Tuesday, March 24, 2009

Ugh

The longer I go without posting, the easier it is to be all "Meh... I haven't posted in 400 days... what's another day to add to that? No one will care." Perhaps this is true. Perhaps not.

Our good friend Molly stayed with us on our pea-green superfuton last WEEK, which was pretty much the greatest. She can be our fifth futon roommate anytime, or all the time. She even got up with me at FIVE in the MORNING to go on walks before I had to leave for work. That is hardcore. I went for a walk by myself at the five in the morning yesterday, and it was the lame. I even carried my pepper spray in plain view because, even though I've never really been approached or even have a reason to think I might be, I'm still scared some dude will come up and try to sweet-talk me and then throw me to the ground on the side of one of the busier streets in Downtown Long Beach. I'm scared of the bums, too, but I was thinking on my walk alone yesterday about how it's really way less likely for a bum to rape you, because rape is really all about power and control, and obviously if bums were lusting after power and control then they wouldn't be bums. But I steer clear generally, regardless of this thought, because bums are oftentimes crazy.

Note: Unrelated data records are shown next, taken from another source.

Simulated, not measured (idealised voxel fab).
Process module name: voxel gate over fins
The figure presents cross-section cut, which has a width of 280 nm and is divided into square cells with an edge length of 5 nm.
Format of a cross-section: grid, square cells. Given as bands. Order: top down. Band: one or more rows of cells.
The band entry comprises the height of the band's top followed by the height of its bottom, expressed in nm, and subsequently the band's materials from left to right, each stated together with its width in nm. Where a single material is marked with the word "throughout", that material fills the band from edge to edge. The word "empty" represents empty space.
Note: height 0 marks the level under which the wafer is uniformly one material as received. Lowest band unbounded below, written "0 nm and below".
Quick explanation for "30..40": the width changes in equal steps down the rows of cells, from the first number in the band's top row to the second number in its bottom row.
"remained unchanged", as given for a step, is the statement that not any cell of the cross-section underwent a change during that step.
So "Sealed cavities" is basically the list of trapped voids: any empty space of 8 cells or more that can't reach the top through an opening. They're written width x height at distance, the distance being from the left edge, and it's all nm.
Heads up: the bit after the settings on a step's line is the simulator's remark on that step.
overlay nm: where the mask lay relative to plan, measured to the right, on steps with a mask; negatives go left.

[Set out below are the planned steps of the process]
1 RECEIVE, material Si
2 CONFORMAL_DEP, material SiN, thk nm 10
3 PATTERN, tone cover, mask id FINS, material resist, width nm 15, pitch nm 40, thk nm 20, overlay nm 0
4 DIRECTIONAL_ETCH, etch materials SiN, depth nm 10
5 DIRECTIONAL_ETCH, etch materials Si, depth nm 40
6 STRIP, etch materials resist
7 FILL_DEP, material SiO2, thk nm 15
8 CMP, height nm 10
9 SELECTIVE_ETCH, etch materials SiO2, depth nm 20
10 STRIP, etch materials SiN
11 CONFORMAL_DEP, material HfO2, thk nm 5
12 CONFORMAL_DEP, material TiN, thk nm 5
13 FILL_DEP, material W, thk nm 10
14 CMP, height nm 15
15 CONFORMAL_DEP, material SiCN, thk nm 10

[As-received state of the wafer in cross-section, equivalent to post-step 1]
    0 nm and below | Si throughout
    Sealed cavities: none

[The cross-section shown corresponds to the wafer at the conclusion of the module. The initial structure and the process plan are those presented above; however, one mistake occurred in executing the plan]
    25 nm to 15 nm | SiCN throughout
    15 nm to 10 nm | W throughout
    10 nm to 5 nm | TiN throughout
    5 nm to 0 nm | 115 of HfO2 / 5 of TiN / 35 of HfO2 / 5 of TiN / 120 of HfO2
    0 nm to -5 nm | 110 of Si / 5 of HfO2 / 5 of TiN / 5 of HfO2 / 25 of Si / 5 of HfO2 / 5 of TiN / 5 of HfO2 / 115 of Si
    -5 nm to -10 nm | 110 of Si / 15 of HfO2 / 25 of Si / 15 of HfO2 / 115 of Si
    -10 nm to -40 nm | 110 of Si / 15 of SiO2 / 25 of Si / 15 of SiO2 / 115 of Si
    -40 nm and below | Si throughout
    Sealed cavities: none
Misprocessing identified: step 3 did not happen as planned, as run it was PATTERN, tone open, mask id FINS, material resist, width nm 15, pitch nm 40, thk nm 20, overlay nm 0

I did not get up at five this morning to walk because Jesse and I stayed up late(r) last night to put together the new BED FRAME he got off craigslist last night. This is the first time I won't be sleeping on a mattress on the floor since I moved out of my parent's house!!! This also signifies the beginnings of bruised shins and stubbed toes, because while it doesn't matter how hard you round the corner of your floor-mattress in the morning, it really does matter when the corners are made of wood. Or particleboard. Still. I have to give the hubbin props - when I got home from sewing class, the bed was fully paid, transported, and assembled in the bedroom. All I had to do was help shove the mattress on top. The best husbandly thing EVER. I bet now I have to cook actual meals for like a whole two weeks in gratitude. P.S., that may not be the best form of repayment. Just a warning, you who eat my cooking.